Court Excludes Parts Of Union President’s Pay From Pension Calculations

Written on 08/08/2025
LRIS

In 2016, Gerry Serrano, a former homicide detective sergeant for the City of Santa Ana, California, took a leave of absence to serve as president of the Santa Ana Police Officers Association. During his tenure as president, the City continued to pay him his sergeant’s salary and various pay additives, including a detective premium, bilingual premium, education incentive, holiday pay, uniform allowance, and a confidential premium. The confidential premium was specified in the memorandum of understanding between the City and the Association as compensation “in lieu of 20 hours per pay period at time and one-half,” with its value equated to “28 hours of pay at straight time per pay period.” The MOU also stated that the premium’s inclusion in pension calculations was subject to approval by the California Public Employees’ Retirement System (CalPERS).

In 2020, CalPERS determined that the confidential premium and other pay additives were not pensionable because Serrano was on leave and not performing duties as a police officer. “The City appealed this determination, which Serrano later joined. CalPERS subsequently reviewed the entirety of Serrano’s pay and determined the other pay additives were also not pensionable.”

This decision was upheld by the Administrative Board of CalPERS and later by the superior court. Serrano appealed, arguing that Government Code section 3558.8, part of the Meyers-Milias-Brown Act, guaranteed he would not lose any compensation or benefits, including pensionable compensation, while serving as Association president. He also challenged the specific exclusions of the confidential premium and holiday pay from his pensionable compensation.

The California Court of Appeal, Third Appellate District, affirmed the lower court’s decision, rejecting Serrano’s arguments.

The Court first addressed whether section 3558.8 required all of Serrano’s police sergeant compensation to remain pensionable while he served as Association president. The Court concluded that the statute did not mandate this result: it interpreted “compensation” in section 3558.8 by referencing the Retirement Law’s definition, which distinguishes between general compensation and “compensation earnable” for pension purposes. Additionally, the Court noted that “compensation earnable” is limited to base pay and special compensation for work performed during normal hours, as defined by statute and regulations. The Court emphasized that section 3558.8 ensured Serrano received his base salary and employer retirement contributions but did not override CalPERS’ authority to determine what qualifies as pensionable compensation.

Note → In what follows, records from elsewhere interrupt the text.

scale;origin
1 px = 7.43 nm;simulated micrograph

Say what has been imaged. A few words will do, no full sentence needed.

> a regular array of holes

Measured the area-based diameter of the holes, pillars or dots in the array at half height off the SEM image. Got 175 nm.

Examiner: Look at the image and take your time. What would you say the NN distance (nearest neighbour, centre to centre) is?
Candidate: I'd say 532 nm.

Regarding the confidential premium, the Court agreed with CalPERS that it was non-pensionable because it constituted overtime pay, which is excluded from pension calculations under the Retirement Law. The Court relied on the MOU’s language, which described the premium as “in lieu of 20 hours per pay period at time and one-half,” and noted that overtime is explicitly excluded from pensionable compensation. “The memorandum both acknowledged the confidential premium was in exchange for overtime and set the value of this premium.”

As for holiday pay, the Court found it non-pensionable because Serrano did not meet the regulatory definition under CalPERS’ rules. The regulation required holiday pay to be “additional compensation for employees who are normally required to work on an approved holiday.” Serrano conceded he was not required to work on holidays while serving as Association president, and the Court held this disqualification was fatal to his claim. The Court also dismissed Serrano’s reliance on a prior case involving holiday pay, noting that the facts were distinguishable and the regulation’s requirements were not met.

Serrano v. Public Employees’ Retirement System, 2025 Cal. App. LEXIS 104* (Cal. Ct. App. 2025).